Review Summary: With a lush and cohesive debut EP, The 1975 prove to be a promising pop band with only a few kinks to work out.3 of 3 thought this review was well written
The 1975, an indie band from Manchester, have shrouded themselves in anonymity since the release of their first single, "Sex", in 2011. The aura of mystery suits their music to a T; Facedown
comes from the XX
school of ambient disaffected pop, while drawing from bands like M83 and Foals for vocal and guitar cues. The result is a promising 4-song EP that may be a bit slow at times but remains remarkably cohesive for a first release.
The first track, "Facedown", is drenched in watery production and group vocals, with guitar and piano swirling around it. This is a gorgeous track that is especially impressive considering it's the first one the band has ever officially released. It's clear that this is a band who know exactly who they want to be and what they want to sound like, but also that they know exactly how to pull it off. It helps that the balance, mix, and overall production is absolutely flawless, which continues throughout the rest of the EP. Spiritually, it's the most similar to the third song, "Anti-Christ", a track that sounds very reminiscent of M83's work on "Hurry Up, We're Dreaming", if a little gloomier and less bombastic. That's not to say it's a boring or plodding song; The 1975 clearly know what they're doing musically (having played together for more than a decade), and the buildup to the track's conclusion sounds anything but amateurish.

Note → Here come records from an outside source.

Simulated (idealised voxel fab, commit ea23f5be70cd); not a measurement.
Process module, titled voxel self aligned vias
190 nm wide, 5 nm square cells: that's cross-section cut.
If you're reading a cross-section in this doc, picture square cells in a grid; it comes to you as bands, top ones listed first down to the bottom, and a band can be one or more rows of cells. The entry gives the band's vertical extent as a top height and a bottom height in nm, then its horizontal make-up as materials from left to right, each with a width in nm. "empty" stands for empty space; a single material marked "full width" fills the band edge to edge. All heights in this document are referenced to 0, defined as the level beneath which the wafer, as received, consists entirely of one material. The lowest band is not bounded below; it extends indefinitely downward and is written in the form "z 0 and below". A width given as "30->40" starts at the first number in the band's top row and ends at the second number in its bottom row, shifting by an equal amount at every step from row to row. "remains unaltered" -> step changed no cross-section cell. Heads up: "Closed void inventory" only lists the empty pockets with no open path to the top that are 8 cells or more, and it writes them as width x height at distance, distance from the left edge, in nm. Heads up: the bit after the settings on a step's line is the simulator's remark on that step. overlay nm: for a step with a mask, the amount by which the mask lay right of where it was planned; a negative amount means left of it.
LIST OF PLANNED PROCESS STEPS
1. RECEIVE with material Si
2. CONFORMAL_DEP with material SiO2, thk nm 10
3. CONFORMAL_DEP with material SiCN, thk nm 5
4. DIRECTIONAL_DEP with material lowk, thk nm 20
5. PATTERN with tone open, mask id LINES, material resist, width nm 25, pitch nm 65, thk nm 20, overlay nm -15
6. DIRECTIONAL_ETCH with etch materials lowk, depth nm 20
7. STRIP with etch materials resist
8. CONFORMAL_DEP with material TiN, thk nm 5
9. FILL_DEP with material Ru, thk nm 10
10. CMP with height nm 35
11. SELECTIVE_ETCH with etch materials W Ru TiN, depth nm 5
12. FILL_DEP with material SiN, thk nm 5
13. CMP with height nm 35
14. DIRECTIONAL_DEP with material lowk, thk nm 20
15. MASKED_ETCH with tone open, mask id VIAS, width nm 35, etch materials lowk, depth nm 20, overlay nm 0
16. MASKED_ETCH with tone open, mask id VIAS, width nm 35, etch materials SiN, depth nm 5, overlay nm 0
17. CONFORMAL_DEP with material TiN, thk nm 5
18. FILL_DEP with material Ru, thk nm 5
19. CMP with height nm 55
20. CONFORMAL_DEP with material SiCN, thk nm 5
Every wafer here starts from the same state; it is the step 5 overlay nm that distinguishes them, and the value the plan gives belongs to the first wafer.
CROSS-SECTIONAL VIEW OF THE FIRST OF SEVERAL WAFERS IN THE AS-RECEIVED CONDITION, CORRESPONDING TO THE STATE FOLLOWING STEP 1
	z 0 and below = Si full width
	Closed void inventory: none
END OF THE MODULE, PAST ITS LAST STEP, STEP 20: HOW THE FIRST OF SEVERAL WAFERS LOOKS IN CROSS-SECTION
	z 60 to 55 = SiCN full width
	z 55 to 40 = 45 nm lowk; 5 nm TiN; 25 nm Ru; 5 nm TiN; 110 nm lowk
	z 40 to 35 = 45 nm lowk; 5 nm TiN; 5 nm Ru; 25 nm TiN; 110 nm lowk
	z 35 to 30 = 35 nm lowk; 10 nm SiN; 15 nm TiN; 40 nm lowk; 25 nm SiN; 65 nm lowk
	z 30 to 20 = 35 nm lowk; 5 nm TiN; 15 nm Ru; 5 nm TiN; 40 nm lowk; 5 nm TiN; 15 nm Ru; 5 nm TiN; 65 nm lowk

"The City", the EP's only real uptempo track, sounds a bit out of place among the gloom and ambiance, but still proves that this band is capable of creating varied and interesting pop music. The synth is still prominent and other than the driving beat of the track, a drum part that sounds like a heavy drum machine, it's instrumentally consistent with the rest of the EP. However, it's tonally more close to a band like Bloc Party or Foals than the XX, which leaves some questions about the direction the band will take on their full-length. If one took "Anti-Christ" and "The City" and played them without knowing they were by the same artist, they probably wouldn't realize it's the same band. The singer's voice is a little bit whiney, but the song is catchy and fun to listen to.
The closer is the only clunker of the bunch. "Woman" aims to be the dramatic conclusion to the EP, stripping away the drums leaving only the vocals and the atmospheric synth. However, instead of proving that the band is more than just a product of lush instrumentation and atmosphere, it does the opposite. While The 1975 are clearly more cohesive than most bands are after one release, they're not fundamentally strong enough that they can channel a Jeff Buckley and assume that they'll succeed just the same. While the basic songwriting is solid, it's the flourishes and instrumental beauty that lift the band up from just another indie band to one worth watching, and if they deviate from that they could find themselves limited. Still, Facedown is a generally gorgeous EP that will appeal to anyone who enjoys ambient pop music.